Der magische Gürtel/ The Log of the U-35 (1917/1920)
Posted on May 22, 2011
Filed Under films, silent films
U-35 was the deadliest of Germany’s U-boats in the First World War. From her commissioning in November 1914 to her surrender in November 1918 she sank 224 ships, 194 of them under the command of the magnificently named Lothar von Arnauld de la Perière, the most successful submarine commander of all time. In 1917 Arnauld and his crew were made the subjects of a 45-minute propaganda film, Der magische Gürtel (The Enchanted Circle), which was shot over the course of U-35’s five-week Mediterranean patrol in April/May of that year. U-35 destroyed 23 targets totaling more than 60,000 tons during the patrol. Der magische Gürtel depicts 10 of the sinkings. It’s lasting image is a ship slipping out of sight below the surface of the sea.
Der magische Gürtel fell into Allied hands with Germany’s defeat. After the war, altered, shorter versions with English subtitles were released in Great Britain and the United States. The 26-minute version available from Image Entertainment, The Log of the U-35, is said to be a mash-up of the British and American films. It’s an interesting example of German wartime propaganda repurposed by the Allies for postwar commercial exhibition. Der magische Gürtel was intended to be inspiring, The Log of the U-35 was intended to be sensational. The altered film isn’t much different from the original (although it includes only eight of the sinkings). What was originally produced as a thrilling celebration of Germany’s submarine prowess has been recut into a… gobsmacked acknowledgement of Germany’s submarine prowess.
All of the footage from Der magische Gürtel and The Log of the U-35 was shot by a cameraman identified on IMDb only as “Loeser.” All of it was shot from the deck or the conning tower while the boat is on the surface. (It’s likely there was insufficient light to film belowdecks.) Arnauld, like many other successful submarine commanders of the time, preferred to work on the surface. He was frugal with his torpedoes and sank most of his targets with U-35’s deck gun. It is nonetheless curious that neither Der magische Gürtel or The Log of the U-35 contains any reference whatever to U-35 operating submerged, which leaves the impression the entire patrol was conducted on the surface.

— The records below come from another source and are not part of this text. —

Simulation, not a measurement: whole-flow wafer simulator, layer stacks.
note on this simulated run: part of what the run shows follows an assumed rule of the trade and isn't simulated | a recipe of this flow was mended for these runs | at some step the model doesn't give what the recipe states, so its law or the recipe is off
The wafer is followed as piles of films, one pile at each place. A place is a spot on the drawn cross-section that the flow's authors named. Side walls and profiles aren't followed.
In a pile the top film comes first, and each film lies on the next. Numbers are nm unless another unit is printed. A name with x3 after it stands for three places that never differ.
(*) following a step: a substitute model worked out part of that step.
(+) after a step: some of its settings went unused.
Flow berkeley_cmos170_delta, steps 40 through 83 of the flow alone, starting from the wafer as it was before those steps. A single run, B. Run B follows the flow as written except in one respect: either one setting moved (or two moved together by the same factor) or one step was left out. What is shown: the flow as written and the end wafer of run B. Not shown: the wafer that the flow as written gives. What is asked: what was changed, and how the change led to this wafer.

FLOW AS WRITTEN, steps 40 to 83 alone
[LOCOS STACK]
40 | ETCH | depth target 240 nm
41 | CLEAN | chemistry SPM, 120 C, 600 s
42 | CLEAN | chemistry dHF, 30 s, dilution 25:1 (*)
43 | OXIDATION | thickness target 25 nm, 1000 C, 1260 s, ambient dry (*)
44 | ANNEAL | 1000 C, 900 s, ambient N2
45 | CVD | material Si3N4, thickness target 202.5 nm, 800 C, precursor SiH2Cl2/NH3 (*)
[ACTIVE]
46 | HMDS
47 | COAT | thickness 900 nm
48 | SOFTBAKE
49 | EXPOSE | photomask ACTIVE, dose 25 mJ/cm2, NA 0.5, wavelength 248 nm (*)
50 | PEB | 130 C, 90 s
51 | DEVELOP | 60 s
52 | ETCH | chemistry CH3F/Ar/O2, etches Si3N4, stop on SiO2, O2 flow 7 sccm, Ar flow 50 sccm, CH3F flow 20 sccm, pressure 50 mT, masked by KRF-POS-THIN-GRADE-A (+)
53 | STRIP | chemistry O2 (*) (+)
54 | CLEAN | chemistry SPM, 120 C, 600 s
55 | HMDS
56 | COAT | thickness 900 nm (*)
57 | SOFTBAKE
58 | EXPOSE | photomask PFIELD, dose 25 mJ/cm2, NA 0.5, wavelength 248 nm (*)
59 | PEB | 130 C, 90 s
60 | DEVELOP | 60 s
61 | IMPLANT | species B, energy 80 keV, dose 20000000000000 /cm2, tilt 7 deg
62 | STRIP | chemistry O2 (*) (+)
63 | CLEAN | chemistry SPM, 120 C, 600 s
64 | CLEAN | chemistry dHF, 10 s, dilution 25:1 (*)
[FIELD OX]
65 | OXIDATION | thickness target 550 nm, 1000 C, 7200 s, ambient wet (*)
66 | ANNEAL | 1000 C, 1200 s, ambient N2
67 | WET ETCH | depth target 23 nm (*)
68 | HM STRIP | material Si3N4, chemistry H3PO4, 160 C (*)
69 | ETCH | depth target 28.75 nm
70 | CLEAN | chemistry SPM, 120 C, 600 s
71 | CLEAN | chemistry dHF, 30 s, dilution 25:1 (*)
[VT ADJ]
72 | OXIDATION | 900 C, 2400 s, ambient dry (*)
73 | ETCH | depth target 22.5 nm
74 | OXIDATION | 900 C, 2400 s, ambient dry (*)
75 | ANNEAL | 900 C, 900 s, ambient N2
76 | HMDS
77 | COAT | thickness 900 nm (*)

Loeser’s raw footage was transformed into Der magische Gürtel by writer-director Hans Brennert. The Log of the U-35 includes translations of most of the original title cards, along with some admonitory victor’s titles. Both films open with the submarine departing on patrol, and almost immediately cut to a series of sinking merchantmen. The victims are typically steamers of about 4,000 tons (although U-35 also bagged a two-masted sailing schooner that was transporting a cargo of live sea turtles). Interestingly, Der magische Gürtel does not identify the submarine or even Arnauld—Germany’s best U-boat captain—until we see a radiogram from the boat to its base late in the film. The Log of the U-35, on the other hand, identifies Arnauld almost immediately. Neither film makes any effort to establish individual personalities or humanize the crew. Titles in both films refer to extended gun battles between U-35 and armed merchantmen—and in later years Arnauld recalled Loeser filming such encounters—but there’s nothing like that in the finished films.
There are some interesting propaganda games being played in both The Log of the U-35 and Der Magische Gurtel . The victor’s re-edit includes an opening title card reminding the viewer of Germany’s resumption of unrestricted submarine warfare on February 1, 1917, a controversial decision that added to the popular image of the “frightful Hun” and helped propel the United States into the war. The placement of the title card seems to make sense, as U-35‘s patrol began only a few weeks after Germany’s declaration, and strongly implies that The Log of the U-35 will be an account of unrestricted submarine warfare–but it isn’t. A large part of Arnauld’s continuing fame rests upon the fact that he did not practice unrestricted submarine warfare, even when it was his government’s policy to do so. Arnauld was scrupulously correct about permitting the crews of the merchant ships he chased down to take to their lifeboats before he destroyed the vessels, taking care that the men had maps, sufficient water and supplies to make it safely to shore The titles in Der magische Gürtel repeatedly cite Arnauld’s adherence to prize rules. Those titles have been excised from The Log of the U-35, but the viewer can’t help but note that the ships Arnauld is sinking with such mechanical regularity appear to be unmanned. Of course Germany did resume unrestricted submarine warfare only weeks before U-35‘s spring 1917 patrol. From that moment U-boat captains were permitted to sink enemy shipping on sight, and most of them did, so the German government was being equally disingenuous in the first place in presenting Arnauld and U-35 as a representative of U-boat tactics.